AWS ElasticBeanstalk: Tips and Tricks

AWS ElasticBeanstalk - PaaS based on AWS infrastructure. In my opinion, a significant advantage of this service is the ability to directly access infrastructure elements (balancers, instances, queues, etc.). In this article I decided to collect some tricks to solve typical problems when using ElasticBeanstalk. I will complement as new ones are found. Questions and suggestions in the comments are welcome.

Options for adding application configuration

In my opinion, the obvious drawback of the platform is the indistinct mechanism of configuration storage. Therefore, I use the following methods to add configuration.

The most obvious and native for ElasticBeanstalk is setting through environment variables. Inside the instance, these environment variables are not accessible as usual, but exclusively in the application environment. To set these parameters, it is most convenient to use the eb setenv command from the awsebcli package, which is used to deploy the application (suitable for small projects), or the AWS API.
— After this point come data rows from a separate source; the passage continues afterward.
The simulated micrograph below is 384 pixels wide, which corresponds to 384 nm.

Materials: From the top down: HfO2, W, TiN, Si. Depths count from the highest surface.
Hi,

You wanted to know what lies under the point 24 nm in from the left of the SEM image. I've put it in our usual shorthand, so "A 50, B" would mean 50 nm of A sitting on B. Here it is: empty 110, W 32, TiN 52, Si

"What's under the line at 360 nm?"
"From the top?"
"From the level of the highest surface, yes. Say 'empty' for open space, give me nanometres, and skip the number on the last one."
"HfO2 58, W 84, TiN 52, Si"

eb setenv RDS_PORT=5432    PYTHONPATH=/opt/python/current/app/myapp:$PYTHONPATH    RDS_PASSWORD=12345    DJANGO_SETTINGS_MODULE=myapp.settings    RDS_USERNAME=dbuser    RDS_DB_NAME=appdb    RDS_HOSTNAME=dbcluster.us-east-1.rds.amazonaws.com

The second option is when the config is injected into the created version of the application. To do this, you need to explain how the deployment process takes place. Manually or with a script, a zip archive is created that contains the application code, is laid out on a special S3 bucket, unique for each region (of the type elasticbeanstalk- <region_name> - <my_account_id> - do not try to use another, it won’t work - it’s checked). You can create this package manually or edit it programmatically. I prefer to use an alternative deployment option when instead of awsebcli I use my own version package creation code.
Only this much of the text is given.